As with nearly anywhere else services are purchased and paid for, computer repair fraud is rampant and growing. This is primarily due to the fact that most computer users know only enough to be able to use the computer. Unscrupulous individuals are quick to take advantage of that lack of knowledge in order to rip off the consumer.

This is certainly nothing new, but the proliferation of fraud in the last half-century has concentrated on technology. The fewer people who know about the technology, the easier it is to soak them for their hard earned cash. Before the computer age, auto repair fraud was the big hitter, primarily aimed at those the least likely to know anything about repairs, mostly women.

Women have increasingly grown to know more about cars. Computer repair fraud has a wider base, though. The technology is changing so fast that it is hard to keep up with even for the experienced computer user, regardless of gender. Women are no longer almost exclusively targeted, almost everyone is.

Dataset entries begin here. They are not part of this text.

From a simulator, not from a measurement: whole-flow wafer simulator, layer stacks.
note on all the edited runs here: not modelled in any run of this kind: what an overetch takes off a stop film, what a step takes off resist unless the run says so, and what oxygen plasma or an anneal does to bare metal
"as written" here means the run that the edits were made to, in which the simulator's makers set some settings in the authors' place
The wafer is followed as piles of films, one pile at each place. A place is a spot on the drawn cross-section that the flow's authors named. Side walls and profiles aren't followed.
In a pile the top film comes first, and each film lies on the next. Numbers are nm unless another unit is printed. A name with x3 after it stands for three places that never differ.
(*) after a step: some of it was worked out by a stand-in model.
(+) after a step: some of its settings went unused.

It takes very little time for someone who is very knowledgeable in computer technology and who is up to date to tell that someone else isn’t. The less a person knows about computers, the easier and faster it becomes to determine it.

There are things the consumers can do to protect themselves, however. We aren’t talking about learning the intricate inner workings of the computer, though a person can certainly do that. Most don’t have the time. Learning about the workings of the computer for the majority of computer users is like learning a completely new language. It requires a lot of time and effort, and frankly tends to be boring.

It doesn’t hurt to learn the basics of the computer, however, and that is much easier to do. Knowing what RAM does and what it is, takes a few minutes. But having the information can throw up a roadblock for a computer repairperson trying to sell you more RAM or the wrong type of RAM, when you don’t need it in the first place, for instance.

Always be suspicious of any repairman who talks only in terms you can’t understand, and who won’t explain what they are talking about. ‘The riser on the motherboard has stopped functioning due to corrosion on the print board,’ for instance, may indeed be true. A good repair tech, though, will explain in simpler terms what they are talking about and will usually show you.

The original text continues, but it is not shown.